Marketing is another aspect, and from that point I think this “first round” was fairly successful. I have no metrics, but everyone seemed to be talking and discussing (even if negatively) the New 52. It dominated the news cycle on the interwebs, so I think the promotional push succeeded, in and out of comics to some degree. I mean, when I have civilian coworkers coming up to me and saying “hey, you’re the resident ‘comic book expert,’ did you hear DC is doing blahblahblah?” then I think something is working. The way I see it, marketing can get you an initial sales spike in the short term, but inherent quality is the only thing that will generate sustainable sales for the long term. I think it’s great that many of the more prominent LCS voices in the industry are reporting initial spikes to their revenue, and I can certainly attest to the fact that my LCS was REALLY BUSY on Wednesdays during the debut. But again, I think it might be premature to really qualify that as a success.
To my lay sensibilities, sales spikes don’t do much for profitability long term; a sustainable revenue stream is what tends to have lasting impact, particularly when the basic commodity is a serialized periodical. So, I’m curious… of all the people who bought the new books, who will still be buying these titles 6 or 12 months from now? That would indeed be a longer term success. Many of these books suffered a backlash for various reasons. We heard a lot about 2nd and 3rd printings of Justice League #1, but nobody talked about the massive quantities of OMAC or Captain Atom that just didn’t sell. Where is the metric on how many people boycott Red Hood & The Outlaws because of The Starfire Problem? I’d be surprised to look, say, 18 months from now, and find every book actually on issue 18 as one would anticipate them to be. Which will be shipping late? Which will be cancelled? What percentage of consumers who bought Savage Hawkman #1 will be trudging down to the LCS and still buying Savage Hawkman #18, assuming it makes it that far? I guess all I’m really saying is that to truly judge this bold gamble a success, we need to revisit it in a year, and then at various future milestones, in order to ultimately pass judgment.
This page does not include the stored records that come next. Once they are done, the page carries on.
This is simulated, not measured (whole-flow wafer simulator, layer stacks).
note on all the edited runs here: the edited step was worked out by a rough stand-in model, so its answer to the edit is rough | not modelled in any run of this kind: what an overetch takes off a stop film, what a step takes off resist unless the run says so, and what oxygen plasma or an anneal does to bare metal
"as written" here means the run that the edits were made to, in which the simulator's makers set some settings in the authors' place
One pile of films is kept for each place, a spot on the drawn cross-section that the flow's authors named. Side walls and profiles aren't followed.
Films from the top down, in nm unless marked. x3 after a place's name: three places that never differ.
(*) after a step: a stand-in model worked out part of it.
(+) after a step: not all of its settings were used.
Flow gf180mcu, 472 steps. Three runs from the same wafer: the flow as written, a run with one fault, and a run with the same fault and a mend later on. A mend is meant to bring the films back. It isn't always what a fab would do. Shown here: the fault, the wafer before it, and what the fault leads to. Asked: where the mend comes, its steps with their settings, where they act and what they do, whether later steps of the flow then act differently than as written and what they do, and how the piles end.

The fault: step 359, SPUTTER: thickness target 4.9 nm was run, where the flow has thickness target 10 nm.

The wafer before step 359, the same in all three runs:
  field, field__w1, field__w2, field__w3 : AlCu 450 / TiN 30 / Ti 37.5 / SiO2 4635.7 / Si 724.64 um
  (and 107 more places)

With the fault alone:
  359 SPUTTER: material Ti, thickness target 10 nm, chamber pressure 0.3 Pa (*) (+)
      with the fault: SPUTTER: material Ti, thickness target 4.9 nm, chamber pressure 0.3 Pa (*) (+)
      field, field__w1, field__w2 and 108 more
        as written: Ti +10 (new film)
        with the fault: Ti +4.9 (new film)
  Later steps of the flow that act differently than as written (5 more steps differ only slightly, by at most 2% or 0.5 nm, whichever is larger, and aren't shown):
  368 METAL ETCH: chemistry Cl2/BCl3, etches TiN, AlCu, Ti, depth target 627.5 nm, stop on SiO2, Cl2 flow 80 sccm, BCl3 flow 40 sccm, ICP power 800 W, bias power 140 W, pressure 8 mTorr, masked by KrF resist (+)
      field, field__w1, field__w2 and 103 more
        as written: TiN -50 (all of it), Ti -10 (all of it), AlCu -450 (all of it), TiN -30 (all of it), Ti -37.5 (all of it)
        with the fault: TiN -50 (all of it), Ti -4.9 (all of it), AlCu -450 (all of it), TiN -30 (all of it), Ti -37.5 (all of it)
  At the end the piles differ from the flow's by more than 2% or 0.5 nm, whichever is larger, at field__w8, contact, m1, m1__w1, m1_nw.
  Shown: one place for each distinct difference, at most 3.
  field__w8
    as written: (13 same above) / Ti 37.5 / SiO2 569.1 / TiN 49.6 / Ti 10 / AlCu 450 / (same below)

For now, I can only attempt to project the sustainability of one single reader, by taking a look at the books I’m likely to purchase a second issue of, or beyond. Batwoman #2? Definitely. I’m invested in this title for the long haul, provided JH Williams III is on the book. This is really about creator loyalty vs. anything having to do with the character or the larger initiative. And, I gotta’ tell you that I think this example transcends the New 52. I’ve never felt like this was a part of the push technically. The book was done ages ago, there’s nothing “reboot” about it, it’s merely the continuation of a story already in progress, and I feel like it exists in a bit of a silo independent from the rest of the DCU. Wonder Woman #2? Yeah. I could see myself even going to issue 3 or 4 of this book, giving it a chance breathe and take shape. Demon Knights #2? Even though it got the same letter grade as Wonder Woman, I can not really see a second issue, unless something really grabs me in the casual flip test. I know myself, and I know how quickly I tire of this period, this parlance, this aesthetic, and these characters. It’s just me, not a reflection on the quality of the book per se, just my personal tastes. Everything else I sampled is just SO BORING and my only real reaction is lethargic ambivalence. There’s a chance I could pick up another issue of Justice League Dark, or even Stormwatch, to see if they hit that subversive streak I wanted. Honestly, I could revisit the train wreck that is Red Hood & The Outlaws just to openly mock it. Everything else? Not bloody likely. So, let’s say that I’m “Highly Likely” to pick up 2 of 13 second issues, or just 15%. I am “Moderately Likely” to pick up another 2 of 13 second issues, or another 15%. And finally, I am “Not Likely” to pick up 9 of 13 second issues, or 70%. Keep in mind this is based on just the 13 books I sampled, if I ran those same stats out of the total 52 available, then the outlook would be even more bleak (2 out of 52 is a meager 4%).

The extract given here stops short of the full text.